Robots will lead to increased productivity without stealing jobs, but wages will fall

AI will take time to lead to higher productivity but it may also depress wagesRobots will not as feared steal people’s jobs and will eventually improve productivity, but they will undercut workers’ contribution sufficiently to depress their wages. According to the third report in Barclays Impact Series, titled Robots at the gate: Humans and technology at work, technology is fundamentally re-shaping the nature of work, and the implications of this re-shaping process will accelerate in coming decades. The report authored by Barclays’ Research team and supported by the Barclays Social Innovation Facility sets today’s technological advancements in the context of historical precedent and argues that robotics and Artificial Intelligence do not portend a jobless future. However, these new technologies have important macroeconomic consequences, such as wage disinflation, which will likely continue in the years or even decades to come. The report also argues that productivity spurts lag behind technological leaps, as it can take years or even decades for an economy to figure out how to best use a new technology. Eventually, economies of scale are reached, consumer behaviour adapts, companies refine their business models and productivity growth finally kicks in.

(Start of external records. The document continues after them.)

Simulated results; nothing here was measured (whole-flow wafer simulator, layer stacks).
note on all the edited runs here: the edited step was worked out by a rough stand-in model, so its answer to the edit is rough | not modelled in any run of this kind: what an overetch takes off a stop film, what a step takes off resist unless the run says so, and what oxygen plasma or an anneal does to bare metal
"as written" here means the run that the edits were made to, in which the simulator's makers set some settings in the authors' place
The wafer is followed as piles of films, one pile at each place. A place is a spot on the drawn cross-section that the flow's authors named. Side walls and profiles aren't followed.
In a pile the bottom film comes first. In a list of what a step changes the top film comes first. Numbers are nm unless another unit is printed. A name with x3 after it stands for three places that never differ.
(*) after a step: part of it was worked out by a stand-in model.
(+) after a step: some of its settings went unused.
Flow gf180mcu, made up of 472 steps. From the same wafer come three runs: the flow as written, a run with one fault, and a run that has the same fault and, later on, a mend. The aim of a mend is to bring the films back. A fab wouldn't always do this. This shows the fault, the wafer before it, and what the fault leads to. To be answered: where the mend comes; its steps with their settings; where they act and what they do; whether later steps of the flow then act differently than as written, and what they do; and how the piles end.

“Technological acceleration has sparked both apprehension and intrigue in terms of its impact on the future of work. Much of the impact of technology in an economy depends not just on what is technically feasible, but also on how human attitudes evolve,” said Ajay Rajadhyaksha, Head of Macro Research at Barclays.

“The Impact Series report examines the opportunities and challenges technological change creates for the global workforce in respect to available jobs, wages and productivity. Ultimately, society has always found a way to absorb the positive effects of technological change while responding to the challenges such changes pose; that is likely to be true in the future as well.”

Key conclusions of the report include:

  • Soft, not hard automation has the biggest impact on workers initially. In the years or even decades after a technology is first introduced, soft automation, where only parts of a job are automated, is more dominant than hard automation, where technology fully substitutes labour.
  • New technologies do not necessarily reduce the number of available jobs. Automation often lowers costs to produce goods and services, which in turn increases demand for them, resulting in new job growth. It is also common for technological advancements to create entirely new related industries and professions.
  • Technology can and does hold down wages. Wages have been suppressed since the turn of the millennium in every major economy, despite an increase in employment. For the first several years or decades, even the most path-breaking technologies end up automating specific tasks within a job, not the job itself. In doing so, technology frequently ends up lowering the skill-set needed to do a job, in turn expanding the pool of potential workers, which then acts as a drag on wage growth.

“The gradual introduction of robots, AI and machine learning across a number of industries is truly the next big revolution in in the job market”, said Andrew Hunter, Co-founder at Adzuna of the findings.

“However, while wages could be lower, it’s positive that the overall number of jobs available will not be as impacted as some headlines will have you believe. We are already seeing employers adapt to this job shift by creating new roles such as Drone Engineer, Robot Scientist and AI Regulatory Solutions Consultant, new departments and even new business models and it will be these companies that will attract the best talent riding this new wave.”